Good news: Searching on the French boule rather than the German kugelkopf, reaped the reward of my fifth interchangeable spherical print element or “golf ball”…
The Fifth Element
For some reason, getting my hands on a T-A Royal “golf ball” proved just as difficult as finding one of these …
The Fourth Element
This idiosyncratic fourth element has been much sought after but I now have four. In the first instance, searching on the Italian testina sfera (“ball head”) came up trumps.
The golf balls Olivetti made for their portable (but still quite hefty) Lexikon electric typewriters are also scarce. I had to buy a non-working Lexikon 82 in order to get my hands on my third element …
The Third Element
Easier to come by, at least for me, was this one …
The Second Element
Brother, Silver Reed, and Juki were alone among the Japanese manufacturers, I think, in adapting IBM’s “golf ball” technology as an alternative to the daisy wheel.

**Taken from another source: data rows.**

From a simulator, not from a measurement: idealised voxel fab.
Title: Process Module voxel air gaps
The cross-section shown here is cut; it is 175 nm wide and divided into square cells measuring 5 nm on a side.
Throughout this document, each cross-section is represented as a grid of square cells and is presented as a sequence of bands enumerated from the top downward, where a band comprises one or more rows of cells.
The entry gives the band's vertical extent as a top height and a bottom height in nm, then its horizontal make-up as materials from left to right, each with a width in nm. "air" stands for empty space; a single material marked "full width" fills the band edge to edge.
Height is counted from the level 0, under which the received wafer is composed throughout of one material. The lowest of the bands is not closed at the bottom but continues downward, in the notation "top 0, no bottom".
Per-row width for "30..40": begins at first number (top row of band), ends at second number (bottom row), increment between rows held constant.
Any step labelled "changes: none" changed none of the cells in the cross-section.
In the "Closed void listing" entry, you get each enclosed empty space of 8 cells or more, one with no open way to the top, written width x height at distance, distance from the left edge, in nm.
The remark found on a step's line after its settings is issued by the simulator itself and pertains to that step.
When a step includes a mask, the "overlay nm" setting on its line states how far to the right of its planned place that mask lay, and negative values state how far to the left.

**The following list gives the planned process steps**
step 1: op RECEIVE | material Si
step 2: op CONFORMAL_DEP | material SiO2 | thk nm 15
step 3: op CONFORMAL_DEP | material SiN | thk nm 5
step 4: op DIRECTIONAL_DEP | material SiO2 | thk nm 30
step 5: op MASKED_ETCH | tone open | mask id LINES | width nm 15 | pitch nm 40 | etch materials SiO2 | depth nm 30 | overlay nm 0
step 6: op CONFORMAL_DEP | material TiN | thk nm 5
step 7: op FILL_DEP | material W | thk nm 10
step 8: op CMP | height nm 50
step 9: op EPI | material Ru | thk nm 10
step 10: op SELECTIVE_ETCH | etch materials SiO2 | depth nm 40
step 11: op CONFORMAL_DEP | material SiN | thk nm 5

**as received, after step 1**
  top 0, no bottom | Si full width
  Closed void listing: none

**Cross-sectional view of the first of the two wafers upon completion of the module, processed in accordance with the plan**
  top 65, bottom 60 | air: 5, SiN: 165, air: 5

NEC and Panasonic dabbled briefly with print thimbles, and IBM were happy to deny the daisy wheel electronic typewriter its existence (for several years, despite developing their own daisy wheel printers as early as 1977), clinging onto their Selectrics for as long as was humanly possible (and profitable).
The First Element
This first element is, of course, the one that started the ball rolling (pun intended). Not counting the drums and cylinders used on early index typewriters and teletype machines, the IBM Selectric golf ball is the first in chronological order. The order in which subsequent others came onto the market goes something like this:
- 1961—IBM Selectric and Selectric “clone” compatible
- 1974—Olivetti Lexikon 82/83DL & Smith Corona Vantage/Intrepid compatible
- 1975—Triumph Adler/Royal SE 1000/5000 series compatible ¹
- 1976—Olivetti Lexikon 90/92/92C/94C series compatible
- 1981—Brother Super 7300/7800/7900/ & Selecta 7500/7600 series compatible
“When the five elements are perfectly aligned, electric typewriters will return to rule the world!”
The “elements” I don’t yet have in my collection are IBM’s first generation and second generation golf balls.
11 thoughts on “The Fifth Element”
Not as common as IBM balls, so yes, fairly hard to find, but they still crop up online now and again.
My local junk shop has a SE1000 without a typeball. They only want $5 for it, and it ‘probably don’t work at all’, and I can;t test it ‘cos’ someone cut the cord after it failed an electrical test. For $5, if it had a ball I’d be prepared to have a go at fixing it, but are balls hard to find?
I would like to see a photograph of that unusual element! Also, I have used a Remington element on my Selectric II, so I can confirm that they are compatible.
I forgot the most Selectric-like of the Selectric clones: The Silver-Reed 225 C (post edited accordingly)
unknown if they are the same – I’ve seen ads that imply the Facit/Juki/Rem and IBM balls were the same, but have not heard anyone directly confirm that they are compatible.
… and were the balls used by Facit/Remington/Juki Selectric clones the same as IBM’s Selectric balls or slightly different?
I’m not surprised there are more. There were so many (short-lived) electronic writing systems being developed in the mid Seventies, some of which would have had golf balls. The truth will out … 😉
There are more.. I have one that is *not* for Selectrics (doesn’t fit any of mine 1,2 or 3) and doesn’t look like any I’ve seen.
Markings: 296-46 (stock number under lever), and “pc 10 12” (on plastic cap).
Looks like a pretty neat condensed sans-serif typeface, but I have no idea what machine it goes to..
Interesting. I only thought IBM made ball elements.